Written by: Leah Wilkinson | September 21, 2023
Did you know that 46 states end their fiscal years on June 30? Only four states, Alabama (Sept. 30), Michigan (Sept. 30), Texas (Aug. 31) and New York (March 31) are different.
September 30. Each year, the date comes and goes across the world. To some, it may be a birthday, an anniversary or finally the date of the concert you have been waiting for. To many, it is just another day on the calendar. But for those in Washington, D.C., the date looms larger and larger each year. Why is it important and why should the animal food industry care?
Sept. 30 is the last day of the fiscal year in the United States. I was curious how Sept. 30 came about to be the magic fiscal year date, so a little Google search gave me a history lesson. Initially, the U.S. government’s fiscal year ran on the calendar year until 1843 when an adjustment to the law changed the fiscal year to end on June 30. That lasted for 130 years until 1977 when the fiscal year was changed again to run on the current Oct. 1 to Sept. 30 cycle. The fiscal historians in Congress say that the fiscal year was changed in order to give Congress more time to pass the annual appropriations bills. It seems like this has been a long-standing challenge!

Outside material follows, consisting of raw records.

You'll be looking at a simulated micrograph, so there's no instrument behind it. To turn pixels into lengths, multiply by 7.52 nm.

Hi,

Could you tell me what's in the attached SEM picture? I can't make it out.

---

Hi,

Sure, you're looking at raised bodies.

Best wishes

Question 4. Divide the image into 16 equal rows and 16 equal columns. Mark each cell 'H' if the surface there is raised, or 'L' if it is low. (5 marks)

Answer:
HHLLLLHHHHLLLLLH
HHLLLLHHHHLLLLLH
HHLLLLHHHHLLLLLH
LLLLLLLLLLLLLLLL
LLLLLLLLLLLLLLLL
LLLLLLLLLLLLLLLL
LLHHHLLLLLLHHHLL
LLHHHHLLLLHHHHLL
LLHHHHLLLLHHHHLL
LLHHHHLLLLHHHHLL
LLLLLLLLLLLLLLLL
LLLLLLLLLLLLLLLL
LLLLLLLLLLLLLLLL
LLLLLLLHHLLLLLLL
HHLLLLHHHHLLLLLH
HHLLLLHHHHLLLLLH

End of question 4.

It’s hard to avoid the news that this year seems no different, and Congress is going to need additional time to pass its 13 appropriations bills that fund the different parts of the federal government. What is known is that the days left in this fiscal year can now be counted only on my fingers and Sept. 30 is going to come very quickly. What is unknown is what will happen after Sept. 30. Will Congress be able to find some short-term agreement to a continuing resolution (CR), a stopgap measure which funds the government for a specified length of time at previous levels? Or, will the discord continue and the government shutdown? And if so, for how long?
There are many government programs that impact the animal food industry that could be impacted by a government shutdown. We will cover those in another blog if a shutdown seems likely. Let’s focus today on what other government programs and authorities expire on Sept. 30 unless reauthorized.
The farm bill and its programs technically “expire” on Sept. 30 if not renewed; however it doesn’t mean these programs are dead or aren’t funded via other means. In most farm bills, it’s taken past the five-year mark to complete the work and this year will be no different. In the meantime, the American Feed Industry Association continues to inform members of Congress why it is important to get a and the opportunity it provides to help agriculture and the feed industry. Increased funding for agriculture research will spur scientific breakthroughs and innovation. Growth in market access and development programs will ensure U.S. animal food exports can continue growing in key markets. Awareness, technical assistance and expertise is needed within the U.S. Department of Agriculture’s Natural Resources Conservation Service to properly use the feed management standard as a conservation for livestock producers. These are just a few things important to the animal food industry beyond the obvious of having a healthy agricultural sector.
Other user fee programs, like the Animal Drug User Fee Act (ADUFA), also expire if not reauthorized. The AFIA has urged Congress to accept the Senate version of ADUFA, which contains language that would establish a new regulatory category of animal food additives that do not provide nutrition but act within the animal’s digestive system to provide health benefits, reduce the environmental impact of livestock production and address human food safety concerns. The Innovative FEED Act is needed to demonstrate these products are safe and allow our farmers and ranchers to compete globally.
It’s not just agriculture programs that need action: the annual National Defense Authorization Act (NDAA), which authorizes defense spending that is then given in the yearly appropriations process; and many tax credits are set to expire, such as the research and development credit that many animal food companies use to help offset that investment.
The next several days, weeks or months could be very interesting in our nation’s Capitol.